Saturday, April 23, 2005

Am I a Racist? Part 1

Let’s see, I started school in about 1969. Didn’t go to kindergarten, because my parents really hated anything with a German name. OK, I’m kidding about that, I didn’t go to kindergarten because my mother, an English teacher, taught me how to read at age 4, and I was pretty darn good with the finger paints, if I do say so myself (and naps, well I had them nailed). Anyway, due to a very-late-in-the-year birthday, I started first grade at age 5. Integration was in full swing in my home town of St. Petersburg, Florida, so I had plenty of black kids in my class. School was probably the first time I had much interaction with blacks (if you’re waiting for me to use the term “African-American”, you’re going to be disappointed. The only person I know who was born in Africa and moved to the US is my cousin Jim, who is white). I had no preconceived notions, so black kids were just kids in my class. Now, at the time, there weren’t any blacks on my block (which was my world at the time) so I never thought about where they might live, and they didn't come over to play (and 'play dates' were some years in the future - and for someone else's kids). My friends beyond school hours were mostly church friends, and there weren’t any kids my age in the surrounding houses (well, not when I was five).

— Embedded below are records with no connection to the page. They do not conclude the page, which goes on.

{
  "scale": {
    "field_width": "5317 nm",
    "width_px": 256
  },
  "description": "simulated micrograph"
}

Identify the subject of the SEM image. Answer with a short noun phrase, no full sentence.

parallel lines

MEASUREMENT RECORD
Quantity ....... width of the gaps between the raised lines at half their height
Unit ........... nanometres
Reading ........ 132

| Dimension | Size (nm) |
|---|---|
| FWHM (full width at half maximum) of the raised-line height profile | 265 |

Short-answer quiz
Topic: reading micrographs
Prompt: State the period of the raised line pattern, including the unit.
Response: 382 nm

One day at school (I think this was second grade, sorry for the fuzzy chronology – do you remember what you were doing at age five?), we were coming in from recess and everyone was taking turns at the water fountain (no, there weren’t any separate facilities, not even holdovers from the dark ages). We had a stupid thing we’d do where someone would sneak up behind the person drinking and push their face into the stream of water. Ha-ha, water up the nose. Well, I did that to a little girl in front of me, and she giggled about it and I meandered into the classroom. A couple of minutes later, I found myself yanked out of my seat by my teacher and thrust into the hall, where this little girl is crying her eyes out and holding her bleeding mouth. The teacher asks “Did he do this?” and she pointed and nodded through her tears. I tried to plead my case, that I’d barely touched her and she had even laughed about it (I actually really liked this girl) to no avail. Turns out that another kid in my class named Malcolm (he’s the only one who’s name I remember in this story) had seen what I did, came up after I walked off and had SMASHED her face into the fountain apparatus. I don’t know if she just didn’t realize it was someone else, or if he threatened her, or what, but here was a little black girl protecting a little black boy at a expense of the little white boy. I never thought about this in racial terms until very recently when it just popped into my head one day. Was this the germ of an attitude? I was surely upset that I got the blame for something I didn’t do (a pattern that continued throughout my scholastic career), but I never consciously thought she was doing it on purpose, or that there was any sinister motive behind it.